In 1986, President Reagan nominated Jefferson Beauregard Sessions to the federal bench. The son of a general store keeper, Mr. Sessions was highly regarded for his intellect and devotion to the Constitution. The American Bar Association deemed him “qualified” for the post.

But then he came to Washington and met the United States Senate for confirmation hearings.

God help any good citizen whoever meets such a terrifying fate.

Sen. Edward M. Kennedy — 17 years removed from leaving Mary Jo Kopechne to die her watery death on Chappaquiddick Island — smelled injustice. Liberal special interest groups in Washington had hatched a plan for Democrats on the Senate Judiciary Committee to begin smearing Republican nominees to the federal bench.

And, like panting lapdogs after a grungy tennis ball, Democrats fetched with great enthusiasm.

Jefferson. Beauregard. Sessions. From Alabama with a soft Southern accent. Or was it “Secessions?” Must be a racist.

With only the flimsiest of accusations and innuendos from suspect testimony, Mr. Sessions was duly smeared in the worst way he could imagine. He was accused of harboring racist prejudices against blacks. He was willing to pervert justice and shred the Constitution in order to advance this twisted worldview.

Jeff Sessions was “a throwback to a shameful era,” declared Mr. Kennedy, a man curiously unfamiliar with the concept of shame.

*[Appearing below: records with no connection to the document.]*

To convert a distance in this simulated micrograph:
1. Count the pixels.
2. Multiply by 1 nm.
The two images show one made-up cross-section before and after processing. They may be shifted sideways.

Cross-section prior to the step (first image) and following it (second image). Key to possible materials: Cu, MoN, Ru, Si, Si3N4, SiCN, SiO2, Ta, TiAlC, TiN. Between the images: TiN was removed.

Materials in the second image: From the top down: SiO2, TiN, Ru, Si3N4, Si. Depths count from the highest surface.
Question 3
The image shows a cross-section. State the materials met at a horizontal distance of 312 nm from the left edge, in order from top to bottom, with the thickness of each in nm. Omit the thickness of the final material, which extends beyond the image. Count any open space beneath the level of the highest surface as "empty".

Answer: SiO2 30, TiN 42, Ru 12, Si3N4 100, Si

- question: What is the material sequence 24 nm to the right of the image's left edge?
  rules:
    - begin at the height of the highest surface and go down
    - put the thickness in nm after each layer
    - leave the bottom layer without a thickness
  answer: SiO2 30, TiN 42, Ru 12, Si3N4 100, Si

Mr. Sessions was blindsided. He had never encountered such absurd allegations. He had always been a slave to the law. The guiding principle of his sterling career had always been defending and supporting the Constitution.

But in this world, none of that mattered. All they needed were accusations. The most vile accusations imaginable.

Even worse for Mr. Sessions was that his fate did not rest in his own hands. Or in the hands of a jury of his peers who are good people. His honor and reputation lay in the hands of people like Ted Kennedy. And Republicans on the Senate Judiciary Committee. Senators such as Arlen Specter of Pennsylvania.

Hearing the dog whistle of racism and always on the hunt for opportunities to display his “independent streak,” Mr. Specter delivered the fatal blow. Even though Republicans controlled the Senate and the committee, they killed President Reagan’s nomination.

The precedent was set.

For the liberal special interest groups in Washington, it was a perfect victory. They had successfully politicized the one thing in America that was supposed to be sacred, that was supposed to be above politics: the rule of law.

They were doing exactly what white segregationists had done in the South decades earlier with Jim Crow laws.

They had twisted the rule of law to the point that rule of law was meaningless. The truth irrelevant. Nothing would be above racial, partisan politics.

So, the next year, when President Reagan nominated another great American jurist, Federal Judge Robert Bork, to the high court, the game was set. And the outcome already determined.

“Robert Bork’s America” would return women and blacks to the Dark Ages, though Judge Bork had never actually been involved in a single case involving the Dark Ages, or even Medieval Times. He was just an honest and fair guy who devoted his legal career to upholding the law and supporting the Constitution.

And so he was Borked.

After Mr. Sessions’ confirmation was spiked, he returned home to Alabama with his career and reputation in shreds. But he did not give in to bitterness. Instead, he sought to right the heinous injustice he had witnessed.

He ran for public office and 10 years later won a seat in the very United States Senate that had treated his nomination so unfairly.

He earned a seat on the Senate Judiciary Committee, serving alongside Ted Kennedy and Arlen Specter.

Over the years, Mr. Sessions worked with the same guiding principles that got him nominated to the federal bench in the first place. He was always fair and unfailingly polite to judicial nominees.

Now, Mr. Sessions will once again face the United States Senate to be President Donald Trump’s attorney general. The same liberal special interest groups in Washington who thwarted him 30 years ago have declared that they aim to do the same to him this time.

“The handful of people who might be even less equipped than Jeff Sessions to dispense justice on behalf of the American people typically spend their weekends wearing pointy hats and burning crosses,” screamed one of these groups. “Jeff Sessions was too racist to become a federal judge. In the 1980s.”

Yes. These people were once actually taken seriously.

And now, this is the fight they want. Donald Trump has proved that Americans are sick and tired of all the race-peddling. The race warriors have been exposed and hounded from public office.

It all started with Jeff Sessions. Let it end with Jeff Sessions.

Now. Once and for all.

Charles Hurt can be reached at charleshurt@live.com; follow him on Twitter via @charleshurt.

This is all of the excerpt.